One memorable comment from the editor of an international publication was: “I think it looks too interesting. Could you make it a bit duller?” We did. Fourteen years later, the paper implemented most of the changes we had given them. I guess we were just ahead of our time.

From broadsheet to compact

One of my favourite jobs was the Irish News. The redesign was introduced in stages to allow readers to become familiar with it before the shock of a size change. We went from old broadsheet to new broadsheet and let the readers live with it for six months before taking the design into a Berliner format. The Berliner is a midi size between broadsheet and tabloid, favoured by European newspapers. When The Guardian changed to Berliner in 2005, it was said to be the first time the format was used in the UK. It wasn’t. That honour goes to the Irish News although, as the chairman was uncomfortable with the term ‘Berliner’, it was referred to as a Euro.

Years later, we took the Irish News to a compact (tabloid was avoided as it had other connotations) and replaced its outdated slab serif titlepiece.

There was a flurry of redesign activity by the nationals too. The Independent published in broadsheet and compact formats at the same time (a time-consuming daily exercise) from 2003. It then adopted a sans-serif caps red masthead before switching to a vertical approach. The paper became online only in 2016. The Times also adopted the broadsheet / compact approach before going fully compact in 2004. The Telegraph, while sticking with a broadsheet, introduced many changes including a short-lived masthead for the Sunday. The Mirror went through a Spanish-influenced period before swapping to a cleaner look with Interstate as its display face in 2013. The Guardian changed again, going compact and changing its masthead, in 2018.

But since then, newspaper designs have been thin on the ground. The last major redesign work we undertook was almost a decade ago with the Inverness Courier and its sister titles, including taking the Strasphey and Badenoch Herald into the compact size. We also helped take four Northcliffe papers from daily to weekly. Since then, we have refreshed titles, introduced sections, produced regular live pages and helped launch a short-lived title, 24 the North’s National Newspaper, for Cumbria Newspapers.

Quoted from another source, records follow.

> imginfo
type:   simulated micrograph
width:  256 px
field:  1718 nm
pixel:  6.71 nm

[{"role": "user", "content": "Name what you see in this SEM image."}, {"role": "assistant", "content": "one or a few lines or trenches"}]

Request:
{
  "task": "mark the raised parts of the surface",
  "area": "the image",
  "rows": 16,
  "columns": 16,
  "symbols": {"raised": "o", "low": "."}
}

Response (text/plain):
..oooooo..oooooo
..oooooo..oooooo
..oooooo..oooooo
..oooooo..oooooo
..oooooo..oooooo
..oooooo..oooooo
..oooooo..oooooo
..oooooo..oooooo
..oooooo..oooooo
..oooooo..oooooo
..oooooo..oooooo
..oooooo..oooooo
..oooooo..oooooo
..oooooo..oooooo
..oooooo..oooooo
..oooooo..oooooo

Recent redesigns have been rare, although in March, Metro introduced a smart ‘gentle refresh’, including a vertical titlepiece, which gave the paper and the website a common editorial voice. It was also refreshing to see last autumn’s revamp of The Yorkshire Post which introduced new fonts, layouts, a different running order, new supplements and an emphasis on powerful images and positive stories.

Editor James Mitchinson explains: “We wanted to give the pages a better chance to showcase our best photography whilst updating our font family to one that is easier on the eye throughout thus making the reading experience more pleasurable.” The changes have made a big difference. The YP looks reinvigorated. So, Metro and the YP aside, why have redesigns taken a back seat?

  • There is nowhere to go – after a flurry of moves to tabloid, what next? A4?
  • The emphasis is on digital so all resources are diverted to getting stories up quickly, recording hits and producing videos, podcasts and the like. One regional editor says: “I was told I should not waste time producing content if it is not going to work online. They certainly don't want me spending time making my papers look pretty.”
  • What’s the point? The changes are unlikely to bring in readers and may irritate those comfortable with the publication as it is.
  • Budgets are tight and a redesign can be costly.
  • Most of the regional groups use templates with one design, handled centrally. The same appearance is used across many titles so local teams can focus on content. If a newspaper, or family of papers, was to undergo a redesign, the templates would need to be redone … a massive undertaking.

Templating: pros & cons

Templating has brought about benefits but the downside is that a title’s personality can be diluted and editors take less ownership of the paper’s appearance.

Dr Michael Crozier, former associate editor, design, of The Independent, who has re-designed more than 50 titles, says: “The bottom has fallen out of the pure design market as a whole new generation of computer-savvy, if not design-savvy, journalists took over. There are no longer budgets for re-design out of house. The ‘fine art’ element of newspaper design has largely given way to template layout except for major stories. Great use of design, photography, infographics and typography has become a rarity.”

And Ric Papineau, former design editor at the Mirror, says: “Where does the impetus for a redesign come from? If multi-skilling and online has finally been the death knell of niche skills such as typography, colour palettes, features presentation etc then nobody is experimenting, trying out new ideas and showing an alternative to the existing templated product?”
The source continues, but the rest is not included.